Moreover, the person in charge verifies the entries as to the prescribed hours.
No such certification or attestation and verification are required in a
Logbook.
In the case of petitioner Artuz,
she certified and attested to the veracity of the entries she made in her DTRs
for July and August 1991. The entries were verified by the Personnel Section of
RHO VI and its Regional Director. In
the absence of evidence to the contrary, the presumption of regularity in the
performance of their official functions must be upheld.
Two. It was the
uncontroverted claim of petitioner that in 1991 the common practice in Region
VI, DOH, was that the employees would punch in their cards in the Bundy clock
as they entered or left the office.
These Punch Cards were compared with their DTRs, not with the Logbook,
in determining entitlement to salaries as the signing of the Logbook, according
to the Court of Appeals, was devised only as “a last precautionary measure.”[12] Evidently, petitioner Artuz
received her salaries for July and August 1991 as no irregularity was found in
her attendance in office.
Interestingly, it was only in a
Memorandum dated 26 October 1994 that Dr. Merceditas V. Cavaneyro,
OIC-Director IV, DOH, Region VI, required the employees of the Regional Field
Health Office of Region VI “to keep a daily record of office attendance registered
in the Bundy Clock and in the logbook or attendance sheet.”[13] It further provided –
The logbook or attendance sheet containing signatures of
employees shall certify correctness of bundy clock entries in the punch
card. Both documents shall contain the
same entries.
The Personnel Section is hereby authorized to check entries in
the punch cards vis-à-vis the attendance sheet. Falsification or irregularities in the keeping of time records
shall be dealt with accordingly.[14]
The Letter-Complaint against petitioner
Artuz was filed on 11 December 1991 and the aforementioned Memorandum
was issued only on 26 October 1994.
Obviously, the policy of strict compliance with the signing of the
Logbook or attendance sheet was only made almost three (3) years after the
filing of the instant Letter-Complaint against petitioner Artuz. This
Memorandum of 26 October 1994, therefore, cannot be made to apply to her.

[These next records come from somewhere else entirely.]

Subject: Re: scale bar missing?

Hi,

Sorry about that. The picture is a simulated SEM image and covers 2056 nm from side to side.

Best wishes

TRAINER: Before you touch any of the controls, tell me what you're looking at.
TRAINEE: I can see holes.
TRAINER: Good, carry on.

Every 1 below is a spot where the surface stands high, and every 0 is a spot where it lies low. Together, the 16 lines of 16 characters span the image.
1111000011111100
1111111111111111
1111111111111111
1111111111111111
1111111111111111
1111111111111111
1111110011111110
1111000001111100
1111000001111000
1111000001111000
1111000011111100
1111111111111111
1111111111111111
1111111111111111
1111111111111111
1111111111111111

Third. The CSC and the Court of Appeals faulted petitioner
Artuz for her non-production of her Punch Cards. In its Resolution No. 981650,
the CSC stated that petitioner Artuz never presented her Punch Cards and that
she did not even explain where they were.[15] On its part, the appellate
court noted that the Punch Cards were “not at all offered in evidence.”[16] This assumes that the Punch
Cards would prove that the entries therein did not tally with the DTRs of
petitioner. This is pure speculation leading to a vicious conclusion.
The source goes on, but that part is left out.